NEW YORK (CNNMoney.com) -- Ford Motor reported its first full-year profit since 2005 and said it expects to be profitable again in 2010.
The automaker, which has outpaced the turnaround at both its domestic and some overseas rivals, said Thursday that it earned $2.7 billion in 2009. The company was helped by special items that added $2.6 billion to its bottom line during the year.
But even without that assistance, Ford (F, Fortune 500) essentially broke even after taxes. That's far better than the loss of 31 cents per share that analysts had forecast for 2009. Ford lost $7.3 billion, or $3.20 a share, on that basis in 2008.
Despite the good news, Ford shares fell about 1% Thursday morning.
For the fourth quarter, the company reported a net profit of $868 million. Its operating income of $1.6 billion, or 43 cents a share, was a dramatic improvement from the operating loss of $3.3 billion, or $1.40 a share a year earlier. This also easily topped forecasts of a 26 cent per share operating profit.
Ford's automotive operations earned $1.1 billion in the quarter. The company also said auto operations added $3.1 billion to its cash flows in the quarter, a remarkable turnaround after drawing down the company's cash reserves for years.
Profits ahead. Ford also said it now expects to be profitable on a pre-tax basis in 2010. Previously, the company had said it expected profits to return in 2011 but that it was not yet willing to predict it would make money this year.
"While we still face significant business environment challenges ahead, 2009 was a pivotal year for Ford," said Ford president and CEO Alan Mulally in the company's statement. "Our progress has helped us gain market share in most of our major markets."
One of those markets was the United States. Ford's share rose to 16.1% from 15% in 2008, its first increase since 1995.
Still, auto sales plunged around much of the world in 2009. Ford's global vehicle sales fell 11% to 4.8 million, causing the company's overall revenue for the year to slide 14% to $118.3 billion.
But auto sales were much better in the fourth quarter, jumping 26% compared to a year ago to 1.4 million vehicles. Total revenue rose 22% to $35.4 billion, easily beating forecasts of $32.6 billion.

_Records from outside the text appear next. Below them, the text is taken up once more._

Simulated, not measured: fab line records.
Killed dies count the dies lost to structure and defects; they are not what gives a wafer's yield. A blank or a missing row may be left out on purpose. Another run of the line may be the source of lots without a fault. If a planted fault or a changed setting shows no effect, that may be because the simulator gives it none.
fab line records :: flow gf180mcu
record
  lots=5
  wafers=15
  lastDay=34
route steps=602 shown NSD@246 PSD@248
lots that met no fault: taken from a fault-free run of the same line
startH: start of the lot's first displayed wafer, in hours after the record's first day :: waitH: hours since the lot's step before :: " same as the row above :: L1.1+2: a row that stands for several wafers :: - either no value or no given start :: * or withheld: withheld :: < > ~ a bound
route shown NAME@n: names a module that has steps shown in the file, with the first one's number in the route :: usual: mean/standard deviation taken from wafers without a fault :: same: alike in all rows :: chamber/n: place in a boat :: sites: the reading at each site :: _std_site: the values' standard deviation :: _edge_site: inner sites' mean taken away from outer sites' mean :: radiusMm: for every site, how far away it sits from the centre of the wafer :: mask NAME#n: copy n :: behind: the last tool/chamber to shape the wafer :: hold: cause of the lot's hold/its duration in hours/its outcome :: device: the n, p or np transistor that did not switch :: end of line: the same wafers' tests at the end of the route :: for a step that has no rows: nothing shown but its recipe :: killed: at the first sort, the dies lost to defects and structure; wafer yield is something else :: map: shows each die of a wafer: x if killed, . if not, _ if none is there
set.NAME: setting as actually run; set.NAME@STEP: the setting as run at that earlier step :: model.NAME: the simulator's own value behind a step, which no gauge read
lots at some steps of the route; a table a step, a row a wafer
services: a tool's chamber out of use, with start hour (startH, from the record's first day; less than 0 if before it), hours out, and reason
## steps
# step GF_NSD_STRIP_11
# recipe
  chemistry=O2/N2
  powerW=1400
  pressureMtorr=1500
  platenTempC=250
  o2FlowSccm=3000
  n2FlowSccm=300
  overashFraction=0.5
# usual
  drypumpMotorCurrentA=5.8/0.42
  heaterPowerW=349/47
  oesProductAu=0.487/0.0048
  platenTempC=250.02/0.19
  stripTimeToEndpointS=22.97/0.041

The company said it expects the sales momentum from the end of 2009 to continue into this year. And it has increased its first quarter production targets by 42% from year-ago levels.
Ford chief financial officer Lewis Booth said the bounce in sales during the last two months of the year gave the company more confidence going into 2010.
"We feel just a little more positive that the green shoots are still there, that they haven't shriveled up," Booth said.
Ford was helped last year by federal bailouts and bankruptcies at its two major domestic rivals, General Motors and Chrysler Group, actions that drove many customers who prefer domestic automakers to Ford.
"It's amazing how quickly these things can change," said Mike Boudreau, director of Michigan turnaround firm O'Keefe & Associates. "By avoiding bankruptcy, they told everyone out there -- its employees, its suppliers, its customers -- that Ford stands behind its obligations and its products."
Gaining on the imports. Ford also has enjoyed bigger gains than any of its Japanese rivals, and it begins 2010 with Toyota Motor (TM) being hit by a recall of more than 5 million vehicles in the United States and Europe and a halt in sales of its best-selling U.S. models due to problems with a sticking gas pedal.
Mulally said it is too soon to say how much Ford will benefit from Toyota's problems, but he said he's pleased with the gains the company has been making with customers who formerly bought import brands.
"It depends on how this all plays out and how fast Toyota gets this behind them," he said in response to a question during a conference call. "It's really an opportunity for our products to be viewed again."
There was a bit of bad news for Ford Thursday though, as a joint venture it has in China has halted production of a commercial van it builds there because of concerns it could be hit by the same gas pedal problems as Toyota.
But Ford's problem affects less than 2,000 vehicles in China, and so far no problems have been reported by customers, said Mulally. He said the halt in production is a precaution because the company uses the same supplier for that part as does Toyota.